What Data is in Data Commons


While Data Commons (DC) has information about a wide variety of types of entities (cities, states, countries, schools, companies, facilities, etc.), most of the information today is about places. DC contains a catalog of about 2.9 million places. In addition to basic metadata like the location, type and containment information, many places also contain information about their shape, area, etc.

The most common type of information about places is in the form of a time series. Each time series is a set of observations, across a set of time periods, about a combination of a place and a variable (also called statistical variable) from a particular source. As an example, here is the median income in Berkeley, CA over a period of ten years, according to the US Census Bureau.

See the sample queries about Places and Properties of Places to explore further.

Statistical Variables

DC contains over 90,000 distinct variables, a.k.a. ‘statistical variables’, all of whom can be explored in the statistical variable explorer tool. Not all places have observations corresponding to every one of these variables. For example the Average Retail Price of Electricity is available for all States in the US but this information is not available at the City or County level like it is for the Count of Households with no Health Insurance . The Map and timeline tools can not only be for visualizations, but also for determining what variables are available for a given geography. To do so, visit the Map Explorer, type the name of a geographic region like “United States” or “India” and select an administrative entity level (place type) from the dropdown on the right. You will notice the Statistical Variables on the left pane filtered to the relevant set only.

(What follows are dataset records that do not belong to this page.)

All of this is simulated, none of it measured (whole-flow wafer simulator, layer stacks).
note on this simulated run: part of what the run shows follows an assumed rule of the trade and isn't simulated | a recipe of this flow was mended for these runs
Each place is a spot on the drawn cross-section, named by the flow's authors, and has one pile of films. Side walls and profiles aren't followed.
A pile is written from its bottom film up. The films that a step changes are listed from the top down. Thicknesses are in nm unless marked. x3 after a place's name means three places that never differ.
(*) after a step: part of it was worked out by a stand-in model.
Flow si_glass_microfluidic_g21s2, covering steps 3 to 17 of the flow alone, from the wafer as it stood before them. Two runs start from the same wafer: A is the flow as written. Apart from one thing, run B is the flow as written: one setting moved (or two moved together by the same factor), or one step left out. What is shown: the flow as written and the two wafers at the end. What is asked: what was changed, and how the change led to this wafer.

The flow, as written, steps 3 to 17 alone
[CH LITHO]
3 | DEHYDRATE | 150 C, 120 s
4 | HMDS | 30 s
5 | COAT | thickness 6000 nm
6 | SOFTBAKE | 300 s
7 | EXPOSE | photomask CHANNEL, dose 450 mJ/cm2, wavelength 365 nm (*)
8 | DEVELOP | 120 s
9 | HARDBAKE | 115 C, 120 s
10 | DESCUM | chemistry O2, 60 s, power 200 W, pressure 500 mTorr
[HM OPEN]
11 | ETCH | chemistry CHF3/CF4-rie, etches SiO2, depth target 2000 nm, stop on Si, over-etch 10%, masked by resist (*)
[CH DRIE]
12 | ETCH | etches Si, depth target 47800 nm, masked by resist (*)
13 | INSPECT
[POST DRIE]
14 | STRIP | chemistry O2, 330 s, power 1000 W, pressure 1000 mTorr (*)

See the sample queries section to experiment with variables.

Data Sources

Often different sources provide data for the same variable. As an example, sources for a given series can be seen for Life Expectancy in the Statistical Variable Explorer. Life Expectancy data in DC is sourced from the World bank and Organization for Economic Co-operation and Development (OECD), and the same place can have data from both sources. You can select the data source in the Map View or Timeline visualization by clicking on the Select Source button below the chart. For example, in the Map View for Life Expectancy in all countries of the world.

See the sample queries about Properties of Places to see how to filter by source. Sources are named and as shown in the sample queries, we can specify a source, if needed.